The Minister said this when the department briefed the Portfolio Committee on Energy in Cape Town, on Tuesday.
The briefing comes after concerns from various sectors of the economy over the escalating cost of fuel, with commentators saying this would have an impact not only on the business sector, but on disposable household income.
Radebe said it should be recognised that fuel prices are cyclical in a sector that contributes 8.1% to the country’s Gross Domestic Product (GDP) and one that accounts for 100 000 direct and indirect jobs.
“In the short-term, we have had to intensify our fuel-saving measures… We have had to intensify engagements with oil-producing countries, with a view of indicating to them the impact of high crude oil prices on developing economies but also seek to obtain pricing regimes that would be favourable to our economies,” he said.
Radebe’s remarks come not long after Ministers in the economic cluster released a statement expressing government’s concern over the increasing fuel prices in South Africa in July.
In the statement, the Ministers explained that as a non-oil producing country, South Africa has to accept the price of crude oil, as determined by the international market.
In the main, the Organisation for Petroleum Exporting Countries (OPEC), together with the Russian Federation, took a decision to cut oil production in order to eliminate an oil glut in the market, which was keeping prices of crude oil very low.
Briefing Members of Parliament on Tuesday, Radebe said in January 2016, before the OPEC decision, crude oil prices stood at below US$30 per barrel.

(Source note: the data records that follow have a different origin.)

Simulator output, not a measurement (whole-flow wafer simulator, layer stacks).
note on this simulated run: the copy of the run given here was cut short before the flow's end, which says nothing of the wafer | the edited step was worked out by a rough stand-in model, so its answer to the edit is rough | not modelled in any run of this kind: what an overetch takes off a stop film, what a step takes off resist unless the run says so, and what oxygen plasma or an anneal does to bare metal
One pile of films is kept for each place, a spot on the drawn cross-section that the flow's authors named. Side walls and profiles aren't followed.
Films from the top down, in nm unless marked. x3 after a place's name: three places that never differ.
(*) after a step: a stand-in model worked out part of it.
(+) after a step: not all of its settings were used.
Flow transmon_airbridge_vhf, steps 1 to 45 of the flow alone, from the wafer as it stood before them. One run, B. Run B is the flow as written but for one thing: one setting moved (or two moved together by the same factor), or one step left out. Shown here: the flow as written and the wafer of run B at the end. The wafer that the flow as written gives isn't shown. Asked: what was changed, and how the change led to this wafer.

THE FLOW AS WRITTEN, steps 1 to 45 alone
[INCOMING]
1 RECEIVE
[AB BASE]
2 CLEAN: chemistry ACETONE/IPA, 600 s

After OPEC took a decision to remove 2% of the global oil production to support higher oil prices, oil prices have more than doubled in two years and this year, crude oil prices currently stand at US$80 per barrel.
To a large degree, Radebe said, OPEC has achieved their objective to the detriment of petroleum consumers globally.
Radebe said high oil prices can also be attributed to geo-political instability. The recent political turmoil in Venezuela, which has led to a near collapse of oil production in that country, has had a dire effect on the global market.
Radebe said this was the case in Libya following the change of government in 2011, which has led to that country going from producing 1.5 million barrels per day to an average of 600 000 barrels per day.
Markets have also had to factor in the decision by the United States in May to withdraw from the Joint Comprehensive Programme of Action (JCPOA), which was signed with Iran, and the US’s threat to impose sanctions on Iran – which will include punitive measures on Iranian oil and gas in the form of an embargo on oil and gas exports.
But Radebe told MPs on Tuesday that government’s focus was on interventions that are aimed at turning the situation around.
“There are technical teams from the Department of Energy and National Treasury that have started to work on the review of the fuel price structure, as indicated by the President about two months ago… to see whether there can be any adjustments that can be made.
“We have to finalise the framework for the exploration of oil and gas [so that] we can have better control of fuel prices through domestic production of fuel and gas.”